31. An enterprise that carries current investments at market value should adopt, and
consistently apply, a policy for accounting for increases or decreases in carrying
amount which should either —

(a) be recognised as income or expense; or

(b) be accounted for in accordance with paragraph 32 of this Standard.

32. An increase in carrying amount arising from the revaluation of long-term
investments should be credited to owners’ equity as a revaluation surplus. To the extent
that a decrease in carrying amount offsets a previous increase, for the same
investment, that has been credited to revaluation surplus and not subsequently reversed
or utilised, it should be charged against that revaluation surplus. In all other cases, a
decrease in carrying amount should be recognised as an expense. An increase on
revaluation directly related to previous decrease in carrying amount for the same
investment that was recognised as an expense, should be credited to income to the
extent that it offsets the previously recorded decrease.

Disposals of Investments
33. On disposal of an investment, the difference between net disposal proceeds and
the carrying amount should be recognised as income or expense. If the investment was
a current asset carried on a portfolio basis at the lower of cost and market value, the
profit or loss on sale should be based on cost. If the investment was previously
revalued, or was carried at market value and an increase in carrying amount
transferred to revaluation surplus, the enterprise should adopt a policy either of
crediting the amount of any remaining related revaluation surplus to income or of
transferring it to retained earnings. This policy should be applied consistently in
accordance with Financial Reporting Standard FRS 8 Accounting Policies, Changes
in Accounting Estimates and Errors.
                                                               S 412/2004, wef 01/01/2005
                                                               S 561/2004, wef 01/01/2005

34. Any reduction to market value of current investments carried at the lower of cost
and market value on a portfolio basis is made against the cost of the portfolio in
aggregate; individual investments continue to be recorded at cost. Accordingly, the profit
or loss on sale of an individual investment is based on cost; however, the aggregate
reduction to market value of the portfolio needs to be assessed.

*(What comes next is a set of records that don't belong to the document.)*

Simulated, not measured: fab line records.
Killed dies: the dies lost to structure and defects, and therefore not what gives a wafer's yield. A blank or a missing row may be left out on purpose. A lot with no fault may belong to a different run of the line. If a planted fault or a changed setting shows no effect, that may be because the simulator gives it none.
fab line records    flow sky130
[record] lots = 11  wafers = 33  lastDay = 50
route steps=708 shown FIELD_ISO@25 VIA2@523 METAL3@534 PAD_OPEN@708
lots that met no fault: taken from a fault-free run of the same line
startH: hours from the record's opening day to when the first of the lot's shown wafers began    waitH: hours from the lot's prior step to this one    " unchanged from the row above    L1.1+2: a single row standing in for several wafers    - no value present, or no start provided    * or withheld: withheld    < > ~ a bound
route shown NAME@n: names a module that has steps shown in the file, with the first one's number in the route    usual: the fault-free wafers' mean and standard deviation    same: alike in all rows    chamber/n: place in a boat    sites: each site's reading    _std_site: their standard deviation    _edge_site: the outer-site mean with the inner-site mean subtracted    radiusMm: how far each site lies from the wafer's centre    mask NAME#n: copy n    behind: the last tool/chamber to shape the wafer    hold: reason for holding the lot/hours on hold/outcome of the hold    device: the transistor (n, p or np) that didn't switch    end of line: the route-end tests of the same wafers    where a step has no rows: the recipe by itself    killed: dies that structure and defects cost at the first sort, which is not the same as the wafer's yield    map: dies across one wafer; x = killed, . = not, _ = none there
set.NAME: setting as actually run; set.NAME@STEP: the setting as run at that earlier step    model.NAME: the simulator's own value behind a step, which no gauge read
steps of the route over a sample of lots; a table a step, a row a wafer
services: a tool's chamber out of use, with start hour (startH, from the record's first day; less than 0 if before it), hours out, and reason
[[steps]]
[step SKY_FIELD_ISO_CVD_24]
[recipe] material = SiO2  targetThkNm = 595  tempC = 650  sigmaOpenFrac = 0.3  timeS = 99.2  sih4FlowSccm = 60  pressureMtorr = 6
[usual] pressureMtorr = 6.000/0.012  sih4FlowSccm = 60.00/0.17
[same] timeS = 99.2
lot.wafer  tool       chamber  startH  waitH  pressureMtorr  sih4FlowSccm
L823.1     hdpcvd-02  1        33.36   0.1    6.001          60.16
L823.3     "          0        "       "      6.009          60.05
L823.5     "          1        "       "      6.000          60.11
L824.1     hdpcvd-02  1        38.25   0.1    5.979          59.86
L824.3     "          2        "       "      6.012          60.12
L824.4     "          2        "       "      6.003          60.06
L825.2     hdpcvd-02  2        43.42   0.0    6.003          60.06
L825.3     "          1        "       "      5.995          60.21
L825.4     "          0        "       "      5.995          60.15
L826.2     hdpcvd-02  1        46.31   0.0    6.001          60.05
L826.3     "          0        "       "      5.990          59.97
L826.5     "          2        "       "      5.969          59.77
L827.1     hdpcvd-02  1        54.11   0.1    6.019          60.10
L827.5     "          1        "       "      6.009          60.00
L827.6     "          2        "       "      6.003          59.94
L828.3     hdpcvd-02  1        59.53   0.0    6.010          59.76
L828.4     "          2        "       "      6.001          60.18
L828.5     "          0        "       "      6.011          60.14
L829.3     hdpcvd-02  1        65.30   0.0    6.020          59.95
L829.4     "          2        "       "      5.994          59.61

35. When disposing of part of an enterprise’s holding of a particular investment, a
carrying amount must be allocated to the part sold. This carrying amount is usually
determined from the average carrying amount of the total holding of the investment.

Transfers of Investments
36. For long-term investments re-classified as current investments, transfers should
be made at —

(a) the lower of cost and carrying amount, if current investments are carried at the
lower of cost and market value; if the investment was previously revalued, any
remaining related revaluation surplus should be reversed on the transfer; and

(b) carrying amount if current investments are carried at market value; if changes in
market value of current investments are included in income, any remaining related
revaluation surplus should be transferred to income.

37. Investments re-classified from current to long-term should each be transferred at
the lower of cost and market value, or at market value if they were previously stated at
that value.

Switches of Investments in a Portfolio
38. An enterprise with significant investment activity typically maintains a portfolio of
investments in which it trades constantly. In doing so, the enterprise seeks to improve the
quality and yields of its portfolio of investments. On disposal of a particular investment,
funds released are available for reinvestment or may remain as the cash element of the
investment portfolio.

39. In view of the constant changes in investments in such a portfolio, different opinions
are held as to the appropriate accounting treatment on disposal of a particular investment:

(a) some maintain that an excess or deficiency of net sale proceeds over carrying amount
represents a realised profit or loss, which should be recognised in income immediately;

(b) others argue that the disposal merely reflects an adjustment of the constituents of the
portfolio, representing no value increase or decrease since it is only a substitution of one
investment for another, and that therefore no profit or loss should be reflected in income;
and

(c) a few advocate a middle course, whereby the difference between net sale proceeds
and cost is amortised to income over a given period.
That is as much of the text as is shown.